Post date: Sep 10, 2013 4:35:44 PM
I generated provisional linkage groups from the Timema recombination rates using pca, k-means clustering, and lda. I somewhat arbitrarily am using the first 26 pc's (there should be 26 linkage groups). I then examined the relationship between the number of clusters and the proportion of variation partitioned among clusters. This increases rapidly then slowly asymptotes. Again somewhat arbitrarily I chose k = 30 for creating linkage groups (previously I noted that some clusters appear to be leftover junk, so I wanted k > expected number of linkage groups). I than ran lda. I only kept scaffolds with high assignment probability to a cluster (> 0.95) and clusters with low (< 0.3) mean recombination rate. This gave me 23 clusters. I then ordered scaffolds within clusters using Qiurong's implementation of the unidirectional growth algorithm (in 'ug.R'), and saved the results in timMap (a list in the lg.rwsp). The results are ok. Most neighboring scaffolds have low recombination rates, but this is not true of all pairs. Also, there are not enough really low recombination rates (the sum of recombination rates along scaffolds is too high (e.g., for list scaffolds 15 it is 11.85, but it should be 1). Thus, I think the scaffolds are over-assembled, and that genotype uncertainty is still affecting the results, but that most of the scaffolds in the same provisional linkage group are probably on the same chromosome (or maybe on a few chromosomes). This is useful, but we need more sequencing. Here is my R code:
load("lg.rwsp")
outpca<-prcomp(dmatf2[long,long],center=T)
ss<-numeric(50)
ss[1]<-0
for(i in 2:50){
out<-kmeans(x=outpca$x[,1:26],i,iter.max=1000,nstart=100,algorithm="Hartigan-Wong")

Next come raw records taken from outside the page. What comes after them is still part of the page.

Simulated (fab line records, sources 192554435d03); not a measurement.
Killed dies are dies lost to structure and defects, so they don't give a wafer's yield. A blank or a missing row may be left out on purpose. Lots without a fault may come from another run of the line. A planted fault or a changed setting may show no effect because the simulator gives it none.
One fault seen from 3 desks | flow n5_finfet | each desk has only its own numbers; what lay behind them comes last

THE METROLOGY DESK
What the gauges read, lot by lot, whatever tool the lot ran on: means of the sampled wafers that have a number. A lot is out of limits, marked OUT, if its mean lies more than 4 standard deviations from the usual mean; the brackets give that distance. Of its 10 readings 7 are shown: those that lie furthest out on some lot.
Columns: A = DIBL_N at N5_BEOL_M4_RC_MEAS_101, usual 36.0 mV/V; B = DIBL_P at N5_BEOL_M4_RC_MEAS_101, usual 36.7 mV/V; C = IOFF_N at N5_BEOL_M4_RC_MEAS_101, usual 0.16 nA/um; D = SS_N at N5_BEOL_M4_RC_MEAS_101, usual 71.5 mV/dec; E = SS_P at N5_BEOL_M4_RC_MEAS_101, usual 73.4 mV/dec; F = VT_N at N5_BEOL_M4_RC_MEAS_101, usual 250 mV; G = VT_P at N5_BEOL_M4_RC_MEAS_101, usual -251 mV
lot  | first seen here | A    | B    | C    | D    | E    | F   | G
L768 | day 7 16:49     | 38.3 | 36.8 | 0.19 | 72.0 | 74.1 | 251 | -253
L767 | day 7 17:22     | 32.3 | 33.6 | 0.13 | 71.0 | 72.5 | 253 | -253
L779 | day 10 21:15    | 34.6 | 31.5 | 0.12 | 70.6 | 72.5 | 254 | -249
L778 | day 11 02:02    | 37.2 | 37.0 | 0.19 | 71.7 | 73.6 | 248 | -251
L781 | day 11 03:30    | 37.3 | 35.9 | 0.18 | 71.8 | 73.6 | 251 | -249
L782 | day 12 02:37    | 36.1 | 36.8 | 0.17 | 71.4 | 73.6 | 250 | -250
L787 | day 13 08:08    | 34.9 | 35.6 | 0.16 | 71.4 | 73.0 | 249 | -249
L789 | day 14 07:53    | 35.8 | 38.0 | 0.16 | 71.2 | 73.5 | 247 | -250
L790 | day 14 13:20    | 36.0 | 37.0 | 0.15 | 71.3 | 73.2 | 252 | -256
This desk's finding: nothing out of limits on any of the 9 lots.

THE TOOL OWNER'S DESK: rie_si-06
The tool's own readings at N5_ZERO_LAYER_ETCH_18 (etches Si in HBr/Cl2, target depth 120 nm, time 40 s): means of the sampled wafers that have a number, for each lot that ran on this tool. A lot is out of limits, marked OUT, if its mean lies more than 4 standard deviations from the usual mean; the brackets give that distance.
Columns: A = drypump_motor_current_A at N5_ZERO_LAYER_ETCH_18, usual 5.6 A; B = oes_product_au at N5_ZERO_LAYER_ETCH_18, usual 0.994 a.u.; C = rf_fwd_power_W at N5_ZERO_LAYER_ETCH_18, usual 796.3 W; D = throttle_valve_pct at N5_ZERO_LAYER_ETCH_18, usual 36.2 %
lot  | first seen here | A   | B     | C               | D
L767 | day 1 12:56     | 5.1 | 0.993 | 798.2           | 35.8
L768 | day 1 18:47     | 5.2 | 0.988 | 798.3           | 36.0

ss[i]<-out$betweenss/out$totss
}
outk<-kmeans(x=outpca$x[,1:26],30,iter.max=1000,nstart=100,algorithm="Hartigan-Wong")
outlda<-lda(x=outpca$x[,1:26],grouping=outk$cluster,CV=TRUE)
lg<-as.numeric(as.character(outlda$class))
maxlg<-apply(outlda$posterior,1,max)
lg[maxlg<0.95]<-NA
mns<-numeric(30)
nsc<-numeric(30)
for(i in 1:30){
mns[i]<-mean(dmatf2[long[lg==i],long[lg==i]],na.rm=TRUE)
nsc[i]<-sum(lg==i,na.rm=TRUE)
}
sum(mns < 0.3) ## 23 clusters have a mean recombination rate less than 0.3, these are my lgs for now
goodLgs<-which(mns < 0.3)
## get names (numbers) for long scaffolds
lslist<-slist[long]
timMap<-vector(mode='list',length(lslist))
j<-1
for(i in goodLgs){
lglslist<-lslist[which(lg==i)] ## these are the scaffold numbers on this linkage group
out<-UGlinkage(dmatf2[long[which(lg==i)],long[which(lg==i)]])
timMap[[j]]<-list(lglslist[out$order],out$neighbor.dist)
j<-j+1
}